Uber’s legal problems stemming from their development and deployment of an app known as “Greyball” have not been put behind them. The secret tool attached to the company’s network was, in many cases, a legitimate response to dirty tricks employed by their competitors and dangerous attacks on their drivers by criminals, but it allegedly did a fair bit more. Some of those functions seem to have skirted or crossed the line in terms of the law and now there is a federal investigation into these activities unfolding on the west coast. (Reuters)
The U.S. Department of Justice has begun a criminal investigation into Uber Technologies Inc’s use of a software tool that helped its drivers evade local transportation regulators, two sources familiar with the situation said.
Uber has acknowledged the software, known as “Greyball,” helped it identify and circumvent government officials who were trying to clamp down on Uber in areas where its service had not yet been approved, such as Portland, Oregon…
The criminal probe could become a significant problem facing the company that is already struggling with an array of recent business and legal issues.
An Uber spokesman and the Justice Department declined to comment. Uber lawyers said in letters to Portland authorities, which Portland made public in a report last week, that the Greyball technology was used ”exceedingly sparingly” in that city, before the service was approved there in 2015.
When we first talked about the discovery of the Greyball app back in March, I pointed out that there were a number of very real concerns that Uber was dealing with which gave them legitimate cause to use such a tool. Competitors were flooding the app with false ride requests, criminals were using it to lure cars into dangerous areas so they could rob them and there were the ever present attempts at suppression by municipal governments beholden to the taxi companies and their unions. But there were also disturbing reports (which Uber never clearly denied) that Greyball was being used to make pick-ups in areas where it was still prohibited by law and to weed out ride requests from people the app determined were likely to be law enforcement officers or politicians opposed to the service.
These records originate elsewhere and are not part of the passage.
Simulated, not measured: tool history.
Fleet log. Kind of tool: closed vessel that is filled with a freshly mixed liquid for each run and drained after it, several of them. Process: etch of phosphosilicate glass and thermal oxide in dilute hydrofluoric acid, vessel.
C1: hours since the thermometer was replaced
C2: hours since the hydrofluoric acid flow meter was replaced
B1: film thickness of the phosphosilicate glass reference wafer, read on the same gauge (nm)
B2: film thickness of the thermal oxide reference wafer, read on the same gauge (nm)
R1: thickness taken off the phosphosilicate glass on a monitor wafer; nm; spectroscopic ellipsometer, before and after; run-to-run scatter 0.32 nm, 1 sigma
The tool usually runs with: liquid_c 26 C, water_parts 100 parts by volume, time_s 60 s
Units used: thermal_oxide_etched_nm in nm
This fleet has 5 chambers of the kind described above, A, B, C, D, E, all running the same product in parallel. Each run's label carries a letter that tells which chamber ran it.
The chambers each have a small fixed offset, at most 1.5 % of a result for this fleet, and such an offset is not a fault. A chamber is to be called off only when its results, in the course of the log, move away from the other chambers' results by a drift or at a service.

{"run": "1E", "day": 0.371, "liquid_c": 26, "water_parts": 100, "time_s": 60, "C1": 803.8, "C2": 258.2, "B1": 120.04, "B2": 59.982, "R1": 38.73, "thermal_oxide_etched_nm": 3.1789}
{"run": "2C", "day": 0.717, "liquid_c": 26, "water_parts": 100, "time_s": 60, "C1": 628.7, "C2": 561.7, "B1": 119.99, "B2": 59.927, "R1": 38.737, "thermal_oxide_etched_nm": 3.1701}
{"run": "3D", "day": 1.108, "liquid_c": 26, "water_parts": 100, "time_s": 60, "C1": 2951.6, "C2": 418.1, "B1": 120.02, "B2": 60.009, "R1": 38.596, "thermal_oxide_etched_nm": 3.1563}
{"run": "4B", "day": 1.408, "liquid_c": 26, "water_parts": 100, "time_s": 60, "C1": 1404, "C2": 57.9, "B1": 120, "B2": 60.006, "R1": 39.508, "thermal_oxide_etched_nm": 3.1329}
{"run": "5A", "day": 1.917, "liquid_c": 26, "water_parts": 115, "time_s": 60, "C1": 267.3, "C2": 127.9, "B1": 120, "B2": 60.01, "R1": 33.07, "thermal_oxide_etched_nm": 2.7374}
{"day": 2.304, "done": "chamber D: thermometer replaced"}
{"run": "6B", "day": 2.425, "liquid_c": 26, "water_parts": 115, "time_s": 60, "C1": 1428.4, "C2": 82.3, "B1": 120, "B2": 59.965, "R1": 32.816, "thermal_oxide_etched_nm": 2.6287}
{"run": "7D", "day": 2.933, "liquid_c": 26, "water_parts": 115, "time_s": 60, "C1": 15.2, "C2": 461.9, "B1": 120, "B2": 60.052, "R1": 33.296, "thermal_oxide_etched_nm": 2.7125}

I’m a capitalist right down to the coldest recesses at the bottom of my dark little heart, so I can appreciate the cutthroat nature of the business world and the desire to attack any angle possible to gain an advantage. And that will sometimes involve doing some things which may look a bit dubious from the “fairness” side of the equation, provided they at least tiptoe along the correct side of the line in terms of the law. But if you’re going to go out and (allegedly) engage in activity which you clearly knew was illegal (if it’s obviously being done to evade a law) then you’ve lost the sympathy of many of us.
I’m really not saying all of this to try to help Uber. I’m doing it for me. I love Uber and refuse to call an old school taxi in any area where the service is available. I’d hate to see them wind up being shut down because of stupid, unforced errors involving tangling with the law. Better to beat them in the courts and state legislatures than engage in a high tech street war with the cops.